In fact, there is only Ewan Dowes. The player who will wear the number eight against Leeds at Cardiff tomorrow does not come from a background typical of Hull prop forwards.
While the majority of his team-mates were looking wistfully out of the windows of what some might call their "bog-standard comprehensives" towards the playing fields, if they had not been sold off, he was enjoying all the advantages of life at Sedbergh, alma mater of such rugby union luminaries as Will Carling and Will Greenwood.
"There was rugby everywhere you looked," he recalls. "To be honest, I did more training than studying there. I couldn't believe the history and tradition of Sedbergh when I went there. You just breathed rugby and we were almost full-time rugby players."
Disappointingly for those who would like to draw a stark, black-and-white contrast between Dowes and born-and-bred Hull lads like Paul King and Kirk Yeaman, he is hardly a toff from the shires.
The accent is pure Cumbrian, but because it comes from the wrong part of Cumbria in rugby league terms - Carlisle, where he was at a state school before going to Sedbergh for the sixth form - he had no exposure to the game in his youth.
At Sedbergh he was on what sounds, despite A levels in PE, business studies and design, suspiciously close to a sports scholarship. Along with his contemporary there, James Simpson-Daniel, he played for England Schools, but, by a fluke, he also had his first introduction to league.
Another Sedbergh friend, the son of Paul Caddick, the millionaire chairman of Leeds Rugby - which encompasses the Rhinos and the Tykes - suggested that he might be suited to the other code. He had a dabble and, when he signed for Leeds, he was flagged up as their first dual-code recruit.
Despite his union pedigree, Dowes soon discovered that he actually preferred the different, largely unfamiliar demands of league. "As a prop in union, you might not get your hands on the ball and you might not make that many tackles. In league, you're making 15 or 20 carries.
"It's difficult to compare the fitness in the two codes. League is non-stop collision, whereas union is more grappling and wrestling. They both take it out of you but in different ways."
Dowes remembers groping his way through his early games of league at Headingley, not really knowing what he was doing, but loving it anyway.
He made a handful of first-team appearances from the bench with the Rhinos, before taking a path that team-mates like Garreth Carvell and Gareth Raynor have also followed by going to Hull.
He still has a foot in the other camp, where his girlfriend, Amy Burrow, is still a Rhinos' cheer-leader, with an interesting choice of which side to support at Cardiff tomorrow.
"I came on loan at first and played about 18 games. I was probably fifth-choice prop at Leeds and I was at that time of my career when I needed to play first team. Hull gave me that opportunity.

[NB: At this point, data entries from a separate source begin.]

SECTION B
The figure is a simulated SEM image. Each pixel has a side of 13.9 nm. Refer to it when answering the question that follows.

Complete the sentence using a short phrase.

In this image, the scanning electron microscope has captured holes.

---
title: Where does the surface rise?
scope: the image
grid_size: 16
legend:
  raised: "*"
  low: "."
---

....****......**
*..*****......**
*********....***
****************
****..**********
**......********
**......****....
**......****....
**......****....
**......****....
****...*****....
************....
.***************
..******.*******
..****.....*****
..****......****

"I said at the start of this season that I wanted to nail down a starting position and I've done that."
In the process, Dowes has become a byword for consistency, to the extent that many in the game were surprised that he had not done enough to earn a place in Great Britain's 45-man squad preparing for the Tri-Nations this autumn. "I suppose I was disappointed, but Brian Noble has said that the door is still open, so hopefully the form I've shown might push my case," Dowes says.
Barrie McDermott was the Rhinos' senior prop and a current Great Britain front-rower when Dowes was there and he has a high regard for the approach to the game that his former protégé has developed.
"What Dowesy brings is a good workmanlike performance," he says. "He's on the end of things and tidying up things that other players don't necessarily want to do. He's a player who doesn't mind getting his hands dirty. He does the things that are above and beyond the call of duty."
It is not a bad mid-term report for a player from a background that some of his team-mates could be quick to dismiss as rather highfalutin.
Likewise, it is not many years ago that he would have been dismissed as a heretic by Sedbergh - whose motto translates as Stern Nurse of Men - and air-brushed out of team pictures for the crime of venturing into the working-class sport of rugby league.
"When I played for England Schools they probably hoped that I would kick on in rugby union, but I've had this letter from the headmaster wishing me all the best and saying that I'm their first rugby league player." Not a thing they would have boasted of a few years ago, but times change and they will probably include it as a selling point in their prospectus now.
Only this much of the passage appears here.